As discussed, we needed a new car. Our Honda Civic didn’t meet our needs anymore. We needed:

  1. More cargo space.
  2. To be more environmentally conscious by choosing, at the very least, a hybrid.
  3. Better fuel efficiencies in the city.
  4. The ability to visit friends and family in the GTA, about 400km away, a few times each year.

With those criteria in mind, we started our research with traditional hybrid vehicles. A hybrid seemed like the perfect choice in my mind. The technology had been around forever, so surely it had progressed to an amazing level and was available in basically all vehicle models by now, right? Right!?


Despite the fact that I can’t even remember a time that hybrids didn’t exist (the first Toyota Prius came out since 1997 – that’s nearly 21 years ago!), there really aren’t that many to choose from (unless you want a sedan, your choices are quite limited), and they haven’t really developed all that much. The first Prius to hit the road in the US achieved 5.6L/100km (42mpg) in 2001. Today’s Prius? 4.5L/100km (63mpg). Wow. That’s what 17 years of development gets you.

While I wasn’t that impressed with their progress, and although most sedans didn’t meet our first criterion, more cargo space, we did look at the Prius and it’s larger sibling, the Prius V.

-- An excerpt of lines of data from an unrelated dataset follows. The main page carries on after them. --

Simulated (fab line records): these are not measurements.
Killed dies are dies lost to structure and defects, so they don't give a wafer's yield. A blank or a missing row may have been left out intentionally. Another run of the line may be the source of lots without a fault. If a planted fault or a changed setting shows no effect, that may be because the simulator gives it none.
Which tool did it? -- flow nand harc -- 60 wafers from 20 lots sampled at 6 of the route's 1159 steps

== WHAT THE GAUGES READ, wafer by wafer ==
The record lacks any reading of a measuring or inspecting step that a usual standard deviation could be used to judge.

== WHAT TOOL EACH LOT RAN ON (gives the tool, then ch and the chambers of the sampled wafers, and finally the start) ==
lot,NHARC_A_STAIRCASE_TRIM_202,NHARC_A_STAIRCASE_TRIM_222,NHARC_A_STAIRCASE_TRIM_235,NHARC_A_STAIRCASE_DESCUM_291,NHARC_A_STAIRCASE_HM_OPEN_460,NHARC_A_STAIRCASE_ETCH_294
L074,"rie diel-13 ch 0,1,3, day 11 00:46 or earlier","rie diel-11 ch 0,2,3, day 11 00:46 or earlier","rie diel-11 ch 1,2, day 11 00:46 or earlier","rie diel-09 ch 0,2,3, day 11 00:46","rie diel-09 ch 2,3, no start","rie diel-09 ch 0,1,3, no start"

The Prius was nice, but it didn’t quite meet our cargo needs. We also didn’t feel like it went far enough to help the environment. After being on the market for so long, I couldn’t help but feel a little disappointed in its progress. It’s combined fuel efficiency of 4.5L/100km (63mpg) might have impressed me five or ten years ago, but I really feel like we should be better at this by now. I also didn’t like the way it looked, but that’s a personal choice. Ultimately, it was the cargo capacity that was the biggest issue for us.

To solve the cargo capacity problem, we looked at the Prius V. We really didn’t like the way it looked, and couldn’t get over the same concerns we had with the regular Prius. With a combined fuel efficiency of 5.8L/100km (49mpg), it left a lot to be desired in our books.

Next, we looked at the Kia Niro, a relatively new entrant in the market. Right away we liked the Niro better. Its fuel efficiency wasn’t too much better – a combined 4.7L/100km (50mpg) – which was disappointing in general, but I suppose pretty good comparatively for a crossover with so much cargo capacity. In fact, its cargo capacity ended up being its most impressive feature, particularly with the rear seats folded down – 1,789L (63.2 cu. ft.). It also had an advantage over the Prius in that it actually looked cute. To top it off, a plug-in hybrid version of the Niro was coming soon. Unfortunately, our Kia dealership had no models to test drive and had no models in stock. We didn’t have a lot of interest in putting down a deposit to join a waitlist for a vehicle we hadn’t even seen in person, let alone driven.

Finally, we looked at the Toyota RAV4 Hybrid. I thought I’d found it. The one. The car for us. It looked good, had tons of cargo space, and had Toyota’s good reputation behind it. But then I saw it’s mileage rate. At a combined 7.3L/100km (32mpg), it was basically the same as our Civic. Worse still was the feeling I got when I looked at the price. Our plan was to finance it over five years, and with a downpayment of $2000, we’d be looking at $714/month! Ouch.

So that was our experience with traditional hybrids. They were either too small, too expensive, too inefficient, or some combination of the three. The one we did really like, the Kia Niro, was unavailable to purchase. I’m a firm believer that if you want me to buy your vehicle, you better have it ready for me to buy. We’re not picky about trim levels or colours, we’ll take what you have available. At the very least, have one ready for me to look at and test drive.

Overall, my biggest disappointment with traditional hybrids is their relative lack of progress. From 5.6L/100km (42mpg) 17 years ago to 4.5L/100km (63mpg) today, the progress just wasn’t what I was expecting.